Using this language, we note that if $ a \neq 0 $ we can always make it $1$ (multiplying both coordinates by $ \lambda = a^{-1} $); so we get a subspace of $ \mathbb{CP}^1 $ defined by fixing $ a = 1 $. Assuming this "normalization", $b$ can obtain any complex value (including zero), and for any two distinct values $ b_1 \neq b_2 $ we have $ \left[ 1 : b_1 \right] \neq \left[ 1 : b_2 \right] $. So this subspace where $ a=1 $ is just a copy of $ \mathbb{C} $.

For $ a = 0$, we only obtain a single point, since in that case $ b $ is not allowed to be zero, and we have $ \left[ 0 : b_1 \right] = \left[ 0 : b_2 \right] $ for any two nonzero $ b_1, b_2 $. Thus, we see that $ \mathbb{CP}^1 $ is obtained from the complex plane by adding a single "point at infinity". This added point "closes" the plane on all directions, thus forming a sphere (this process is known as one-point compactification). For example, we can think of the point of infinity as being located at the south pole (an arbitrary choice, of course). There are several ways to see the correspondence with a sphere more concretely. I'll show two of those - one purely mathematical, and the other more "physical".

1. Stereographic projection: start with a vector: $$ \begin{bmatrix} a \\ b \end{bmatrix} \in \mathbb{C}^2 , $$ or equivalently - start with the ray represented by $ \left[ a : b \right] $. If $ a = 0$ then this vector maps to the south pole, so we are done. Otherwise, multiply the vector by $ \lambda = a^{-1} $, to find that $ \left[ a : b \right] = \left[ 1 : a^{-1}b \right] $, and denote $ z := a^{-1}b $. If $ z=0 $ we are done again, since we got the north pole. Otherwise, $z$ can be written uniquely as $ z = r e^{i \phi} $ with $ r>0, 0 \leq \phi <2 \pi $. This $ \phi $ is our azimuthal angle, and the zenith angle $ \theta $ is obtained by: $$ \theta = 2\cdot \arctan (r) .$$ Note that this strange function maps the inside of the unit circle $ \left\vert z \right\vert^2 < 1 $ to the northern hemisphere, the unit circle itself to the equator, and the rest of the entire complex plane to the southern hemisphere.
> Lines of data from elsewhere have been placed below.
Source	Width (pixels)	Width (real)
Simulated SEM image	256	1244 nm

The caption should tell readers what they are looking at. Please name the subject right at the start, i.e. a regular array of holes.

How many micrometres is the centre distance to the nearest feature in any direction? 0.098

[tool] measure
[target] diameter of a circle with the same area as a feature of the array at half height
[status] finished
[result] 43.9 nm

Let's see what we get in your example: starting with $ \left[ -\frac{i}{\sqrt{2}} : \frac{i}{\sqrt{2}} \right] $, we multiply by $ \lambda = \sqrt{2}i $ to get $ \left[ 1 : -1 \right] $. So, $ z = -1 = 1 \cdot e^{i\pi} $. $ \arctan (1) = \pi/4 $, so after multiplying by $2$ we can see that we are on the equator ($\theta = \pi/2$) with $ \phi=\pi $. In Cartesian coordinates, that would be: $$ x = \sin \theta \cos \phi = -1, \quad y=z=0 .$$ But how can we tell if we chose the "correct" mapping? What does the position on the sphere really mean physically? That leads us to -

2. The Bloch vector as quantum expectation values: starting with any normalized vector $ \vert \psi \rangle \in \mathbb{C}^2 $ (I switched to bra-ket notation since we'll now be doing physics), we can define the following expectation values: $$ x := \langle \psi \vert \hat{X} \vert \psi \rangle, \; y := \langle \psi \vert \hat{Y} \vert \psi \rangle, \; z := \langle \psi \vert \hat{Z} \vert \psi \rangle , $$ where $ \hat{X}, \hat{Y}, \hat{Z} $ are the Pauli matrices (perhaps up to normalization). The vector $ \mathbb{r} := \left( x, y, z \right) $ is the Bloch vector, and it turns out that $ \left\vert \mathbb{r} \right\vert^2 = 1 $ (more generally - for a mixed state, $ \left\vert \mathbb{r} \right\vert^2 \leq 1 $). So we think of $\mathbb{r}$ as representing position on the Bloch sphere; note that $\mathbb{r}$ is independent of the global phase, so we did not need to multiply $ \vert \psi \rangle $ by a scalar to obtain a "clean" mapping to a sphere (however, this procedure did depend on $ \vert \psi \rangle $ being normalized).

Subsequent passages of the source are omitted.